Alexei Leonov, the first human to walk in space, died on Friday at the age of 85, Russia's Tass news agency reported.
The Russian cosmonaut made history in 1965, when he conducted the first-ever space walk while on the Voskhod-2 mission. The walk lasted 12 minutes and 9 seconds.
During the mission, his spacesuit filled with air to the point where he struggled to get back into the spacecraft.
He flew in space a second time in 1975, as part of the historic Apollo-Soyuz mission, the first US-Soviet space flight, which occurred as the two superpowers were pursuing a policy of detente during the Cold War.
Leonov trained as a military pilot before becoming a cosmonaut. He received a ‘Hero of the Soviet Union’ medal - one of the Russian state’s most prestigious awards - twice and has a small crater on the Moon named after him.
Leonov helped train other cosmonauts before retiring in 1992, a year after the Soviet Union collapsed. He devoted himself to private business and his twin passions of art and writing in later life.

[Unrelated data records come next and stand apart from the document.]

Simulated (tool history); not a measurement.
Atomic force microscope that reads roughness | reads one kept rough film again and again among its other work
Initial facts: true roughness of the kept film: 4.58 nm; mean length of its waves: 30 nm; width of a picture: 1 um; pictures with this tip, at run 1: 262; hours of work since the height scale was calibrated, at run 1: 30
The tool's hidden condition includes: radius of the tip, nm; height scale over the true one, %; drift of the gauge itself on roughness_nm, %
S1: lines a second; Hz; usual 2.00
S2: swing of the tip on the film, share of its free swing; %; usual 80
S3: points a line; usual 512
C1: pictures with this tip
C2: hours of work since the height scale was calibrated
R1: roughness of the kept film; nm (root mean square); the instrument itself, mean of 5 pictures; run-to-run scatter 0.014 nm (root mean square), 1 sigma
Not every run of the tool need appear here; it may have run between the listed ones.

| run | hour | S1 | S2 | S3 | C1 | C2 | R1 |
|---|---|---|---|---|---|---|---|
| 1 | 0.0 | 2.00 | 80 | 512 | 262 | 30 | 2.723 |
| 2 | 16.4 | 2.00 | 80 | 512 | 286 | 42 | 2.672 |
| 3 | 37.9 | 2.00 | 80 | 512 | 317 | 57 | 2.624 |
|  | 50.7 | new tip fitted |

Following his walk in space, he was quoted as saying: "The Earth was small, light blue, and so touchingly alone, our home that must be defended like a holy relic. The Earth was absolutely round. I believe I never knew what the word round meant until I saw Earth from space."
At the news of his death, tributes poured in from space organisations around the world, with NASA saying "his venture into the vacuum of space began the history of extravehicular activity that makes today's Space Station maintenance possible".
Though not as well known around the world as the first man in space, Yuri Gagarin, Leonov was a household name in Russia.
Tass reports he died after battling a long illness.